Path: utzoo!utgpu!jarvis.csri.toronto.edu!mailrus!cs.utexas.edu!clements
From: clements@cs.utexas.edu (Paul C. Clements)
Newsgroups: comp.software-eng
Subject: optimizing compiler technology ==> help for SE?
Keywords: optimizing compilers, performance, performance-critical systems
Message-ID: <963@lychee.cs.utexas.edu>
Date: 9 Nov 89 19:40:32 GMT
Organization: U. Texas CS Dept., Austin, Texas
Lines: 175


About ten days ago, I posted a request for information that asked, roughly,
"How much can we rely on optimizing compiler technology to get back the
performance cost that usually comes with the use of sound software engineering
techniques?"  I promised to post a summary of responses.

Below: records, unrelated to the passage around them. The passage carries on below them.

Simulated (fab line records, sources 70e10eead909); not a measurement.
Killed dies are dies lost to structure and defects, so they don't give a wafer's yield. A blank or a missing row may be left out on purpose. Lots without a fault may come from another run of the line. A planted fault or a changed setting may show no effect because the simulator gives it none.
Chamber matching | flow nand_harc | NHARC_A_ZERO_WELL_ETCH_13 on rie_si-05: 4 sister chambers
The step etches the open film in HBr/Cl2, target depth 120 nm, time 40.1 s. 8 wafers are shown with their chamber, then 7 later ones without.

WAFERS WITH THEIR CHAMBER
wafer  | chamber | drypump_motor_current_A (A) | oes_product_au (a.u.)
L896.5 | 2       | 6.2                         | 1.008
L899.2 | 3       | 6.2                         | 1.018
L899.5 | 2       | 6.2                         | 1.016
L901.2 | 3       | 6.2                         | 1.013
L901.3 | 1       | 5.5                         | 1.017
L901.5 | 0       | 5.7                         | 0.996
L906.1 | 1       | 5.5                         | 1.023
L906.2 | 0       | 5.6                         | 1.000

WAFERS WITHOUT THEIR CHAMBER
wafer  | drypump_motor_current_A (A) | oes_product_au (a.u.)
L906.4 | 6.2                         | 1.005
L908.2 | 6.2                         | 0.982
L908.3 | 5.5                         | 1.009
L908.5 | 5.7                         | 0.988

I got over two dozen answers.  Over twenty responses were what I call
"sociological" or "anecdotal". These (a) told me why we ought to use good
techniques _anyway_; (b) told me how to coerce or fool "recalcitrant"
decision-makers into using the techniques _anyway_; (c) told me why performance
wasn't important; or (d) provided anecdotal evidence that the performance
penalty associated with sound engineering techniques is a myth, or is real
but not very big, or is real and is big.    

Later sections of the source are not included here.